Jarrad proud to be a volunteer firefighter

Published on LEUT Gary McHugh (author), CPOIS Damian Pawlenko (photographer)

Leading Seaman Maritime Logistics-Supply Chain Jarrad Tierney with some of his fire-fighting uniform at Fleet Base West in Western Australia. Leading Seaman Tierney has been a volunteer fire fighter since 1994 and is a member of the State Wide Operational Response Division. (photo: CPOIS Damian Pawlenko)
Leading Seaman Maritime Logistics-Supply Chain Jarrad Tierney with some of his fire-fighting uniform at Fleet Base West in Western Australia. Leading Seaman Tierney has been a volunteer fire fighter since 1994 and is a member of the State Wide Operational Response Division.
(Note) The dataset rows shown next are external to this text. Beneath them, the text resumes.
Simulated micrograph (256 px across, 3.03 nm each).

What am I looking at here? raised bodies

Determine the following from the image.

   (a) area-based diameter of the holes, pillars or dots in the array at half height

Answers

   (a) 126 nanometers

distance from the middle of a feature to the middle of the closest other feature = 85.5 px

When more than 100 devastating bushfires were ravaging large parts of Queensland in December last year, one of those risking their lives to fight them was a logistics sailor from HMAS Stirling.
 
Leading Seaman Maritime Logistics – Supply Chain Jarrad Tierney has been a volunteer firefighter since 1994, and is currently a member of the State Wide Operational Response Division.
 
During his time as a volunteer, Leading Seaman Tierney has battled dozens of bushfires, but he said the Queensland fires were particularly challenging because of the vast areas affected.
 
“We were operating in the areas of Mackay, Agnes Water, Captain Creek and Deepwater as part of the Western Australian Task Force,” he said.
 
“Our main job was to help locals and other interstate teams who were fighting the fires.
 
“Luckily, in Mackay a cyclone to the east bought some much-needed rain and that helped us bring the fires there under control, but we were then deployed to Captain Creek where uncontrolled fires were raging.”
 
Over the five days that Leading Seaman Tierney was in Queensland, the Western Australia contingent travelled more than 2500km across the State.
 
“We travelled as a taskforce in 12 brand new fire trucks that were brought out of the factory when the Queensland Government declared a state-of-emergency,” he said.
 
“Once the majority of the fires were brought under control our team flew back to Perth and we returned to our ‘day jobs’.”
 
Leading Seaman Tierney said he was extremely proud of his voluntary service and appreciated Navy allowing him to work with the fire service in times of emergency.
 
“The Navy has given me the opportunity to be involved in providing a valuable community service and my supervisors have been very understanding when I have needed time off to fulfil my volunteer fire fighter commitments,” he said.
 
Leading Seaman Tierney said he feels privileged to be a volunteer and encouraged other Navy members to step forward to lend a hand.